Add leech removal and digging out splinters to the list and you’ll soon discover that with the aid of a Leatherman, lighter, and hand sanitiser, you’ve practically got your own operating theatre.

 

A Different Kind of ‘Bucket List

Bowel movements. Number twos. A morning constitutional. I’ve pooped in some fancy toilets in my time. Heated seats, luxuriously soft toilet paper, and a pleasantly aromatic reed diffuser are all little touches that can make the process of nature calling a little more comfortable.

But I’ve also pooped in what is essentially a bucket, affixed to a platform, whilst mosquitos munch on my butt cheeks and blowflies seem to mistake my more intimate areas as an opportunity for a caving adventure.

My biggest piece of advice for using a composting toilet on the trail? Unless you want to know way more about your fellow hiker’s digestive health than anyone ever should, don’t look down!

Read more: How To Poo In The Bush

 

Ready, Aim, Oops…

On the subject of toileting, you’d think that urination would be a far simpler endeavour than dealing with number twos, and for the most part, it is.

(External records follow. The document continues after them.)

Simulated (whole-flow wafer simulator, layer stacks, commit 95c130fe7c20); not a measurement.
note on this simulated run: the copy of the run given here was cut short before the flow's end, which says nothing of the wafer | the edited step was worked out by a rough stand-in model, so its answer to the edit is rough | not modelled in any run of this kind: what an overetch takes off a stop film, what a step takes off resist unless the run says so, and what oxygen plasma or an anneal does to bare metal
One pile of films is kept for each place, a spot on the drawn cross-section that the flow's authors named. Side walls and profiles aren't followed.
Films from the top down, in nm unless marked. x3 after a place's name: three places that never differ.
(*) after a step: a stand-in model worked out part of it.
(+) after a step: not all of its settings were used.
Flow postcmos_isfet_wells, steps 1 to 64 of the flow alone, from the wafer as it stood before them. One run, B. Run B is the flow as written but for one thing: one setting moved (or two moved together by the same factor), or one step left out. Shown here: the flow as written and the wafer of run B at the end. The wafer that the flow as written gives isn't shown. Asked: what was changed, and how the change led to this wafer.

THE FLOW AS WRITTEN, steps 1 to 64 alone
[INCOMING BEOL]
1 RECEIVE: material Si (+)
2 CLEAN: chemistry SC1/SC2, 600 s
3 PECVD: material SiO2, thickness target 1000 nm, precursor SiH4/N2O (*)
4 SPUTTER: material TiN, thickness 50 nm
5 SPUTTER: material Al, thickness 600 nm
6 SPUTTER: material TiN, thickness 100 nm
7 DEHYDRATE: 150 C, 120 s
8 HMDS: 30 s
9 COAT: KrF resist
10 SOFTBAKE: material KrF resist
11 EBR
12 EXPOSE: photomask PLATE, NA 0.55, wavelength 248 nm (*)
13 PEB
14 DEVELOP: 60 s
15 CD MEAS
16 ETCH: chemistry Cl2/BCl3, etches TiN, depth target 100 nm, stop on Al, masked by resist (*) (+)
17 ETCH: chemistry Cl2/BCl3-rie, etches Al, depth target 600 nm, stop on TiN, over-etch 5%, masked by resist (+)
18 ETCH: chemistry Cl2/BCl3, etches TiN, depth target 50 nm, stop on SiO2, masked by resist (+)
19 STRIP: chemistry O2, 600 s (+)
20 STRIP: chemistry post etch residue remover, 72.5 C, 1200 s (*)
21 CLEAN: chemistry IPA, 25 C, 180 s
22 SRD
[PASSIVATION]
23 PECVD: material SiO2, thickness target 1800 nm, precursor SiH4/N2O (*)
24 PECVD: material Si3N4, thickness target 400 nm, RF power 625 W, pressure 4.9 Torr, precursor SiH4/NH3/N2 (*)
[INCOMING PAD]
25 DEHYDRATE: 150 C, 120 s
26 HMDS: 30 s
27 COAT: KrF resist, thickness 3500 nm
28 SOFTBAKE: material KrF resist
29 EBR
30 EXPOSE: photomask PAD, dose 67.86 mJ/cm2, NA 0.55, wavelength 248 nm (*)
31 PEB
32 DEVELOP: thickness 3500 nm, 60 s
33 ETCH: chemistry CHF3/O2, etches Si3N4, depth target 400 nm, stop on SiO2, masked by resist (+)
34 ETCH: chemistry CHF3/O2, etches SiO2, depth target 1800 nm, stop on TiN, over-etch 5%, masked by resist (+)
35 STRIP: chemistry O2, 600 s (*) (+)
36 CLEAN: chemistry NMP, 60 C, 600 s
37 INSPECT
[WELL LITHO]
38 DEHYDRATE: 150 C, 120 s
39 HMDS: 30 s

But I’d be lying if I said I’ve never crawled out of a tent in the middle of the night, donning my toasty warm down-filled camp slippers, and with only the glow of a head torch to guide me, selected a less than ideal squat-to-ground gradient.

Am I trying to say that I’ve squatted to relieve myself in my half-asleep state, and my pee has run downhill straight onto my camp slippers? Yes, yes I am. I’m not proud.

 

Honourable Mentions

Honourable mentions go to;

  • Dutch-ovening myself in a sleeping bag because it was -4 degrees and way too cold to remove my head from the bag
  • That time I spent sitting on the ground pulling apart a piece of animal poo excitedly trying to work out if it belonged to a Tasmanian Devil

My non-hiking friends might read the above list and consider me a bit of a grot, and I’m ok with that. Because the truth is that for me, part of the allure of the outdoors is the freedom to let go of the sterileness of everyday life. To strip your existence back to the bare basics and just go with it. A reminder that, without the convenience of modern luxuries, you’re just a human being in a big natural world. And that alone is worth eating a few boogers for.